Diplomacy in the Classroom… Full of Political Scientists
I attended the first day of the American Political Science Association (APSA) Teaching and Learning Conference today.
The Simulations track this year was put together by the inimitable Victor Asal, and features some very interesting papers, about which I will report after the conference (and when the official rapporteurs notes are available). However, never one to be idle at a conference, Victor also organized a workshop this afternoon, along with Amanda Rosen on the use of the classic game Diplomacy in the classroom.
Victor and Amanda prepared materials to explain how they teach and use the game in class, but given the time constraints, we actually skipped the presentations and jumped right into playing. There were about 17 of us, which made for mostly teams of two and a couple teams of three (I was half of Team Germany). Somewhat surprisingly, only about five of us had ever played the game before – but that proved to be a bonus when it came to the Q&A about using it as a teaching tool, since several people honed in on how to create time and space in a course to effectively teach students to play the game, and how to balance between students who were naturally good at/inclined to the game and those who struggled more with it.

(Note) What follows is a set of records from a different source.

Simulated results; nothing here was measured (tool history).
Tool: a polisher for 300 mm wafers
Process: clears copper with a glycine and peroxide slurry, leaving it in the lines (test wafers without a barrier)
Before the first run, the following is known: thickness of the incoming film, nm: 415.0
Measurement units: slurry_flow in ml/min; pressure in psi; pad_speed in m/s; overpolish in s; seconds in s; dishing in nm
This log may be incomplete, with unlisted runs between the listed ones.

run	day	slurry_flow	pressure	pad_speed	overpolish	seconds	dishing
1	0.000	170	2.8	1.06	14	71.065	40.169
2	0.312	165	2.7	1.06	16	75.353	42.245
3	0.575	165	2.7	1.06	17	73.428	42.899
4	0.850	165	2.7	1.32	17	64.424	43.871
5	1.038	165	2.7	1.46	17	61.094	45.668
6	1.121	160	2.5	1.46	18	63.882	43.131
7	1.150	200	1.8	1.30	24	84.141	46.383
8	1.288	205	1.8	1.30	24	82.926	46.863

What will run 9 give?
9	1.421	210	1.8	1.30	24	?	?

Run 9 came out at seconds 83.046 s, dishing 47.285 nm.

After two full turns (four rounds of orders) it was almost time to head to the conference reception. Needless to say Austria-Hungary had been basically obliterated, but we had also given a lot of thought to the applicability of this hoary standard of the gaming repertoire to the modern IR or comparative politics classroom. Victor and Amanda interrupted us throughout play with “pedagogical moments” and we had a lively debrief. Some of the takeaways:
- Formats: Victor and Amanda run it quite differently. Victor uses the game mostly in large classes and runs it during class periods, usually either four full 1:15 classes, or one long intro and then 15-20 minutes at the beginning of each class for the rest of the semester. Amanda does the intro, and sometimes demo rounds in class, but then has students do all the negotiating and decision making outside of class time. Orders are submitted to her at set intervals and she adjudicates using the online version of the game, with a single board where all the students can see the state of play.
- The nitty gritty: the nastiness of betrayal, double-dealing, and backstabbing in the game is, of course, highlighted as a window into a) realism; b) the deplorable realities out there.
- Using teams with their own internal roles and decision making rules was discussed as a way to make the game feasible in larger class sizes (e.g. a team of five playing Germany has a Kaiser and a bunch of ministers who get to make recommendations).
- As mentioned above, balancing for skill and interest level was much discussed. Victor actively participates as a strategic advisor to those teams he feels would otherwise loose interest or be side-lined in his classes – since he can observe dynamics in the room. Amanda adopts several approaches, including offering “Pro Tips” as part of her adjudication roundup after each turn, in which she highlights areas where poor understanding of rules or strategy might have gotten the better of different teams.
- A variety of grading and assignment strategies were discussed, from reports after each round to assessments of how the overall themes of the game mirrored core theory being taught in the class.
- The issue came up of what to do with a team that goes out earlier in the game? Those who had used it agreed that re-assigning those students to other teams generally worked well.
The core takeaway though was… it’s fun. If there hadn’t been the prospect of an open bar, I’m not sure some of us wouldn’t have stayed for another turn (I was anxious to see how our conflict with Russia over Warsaw would turn out). It was a good reminder that as we explore the limits and complexities of gaming methodology in many directions, there is still a lot of value to the classics when well applied.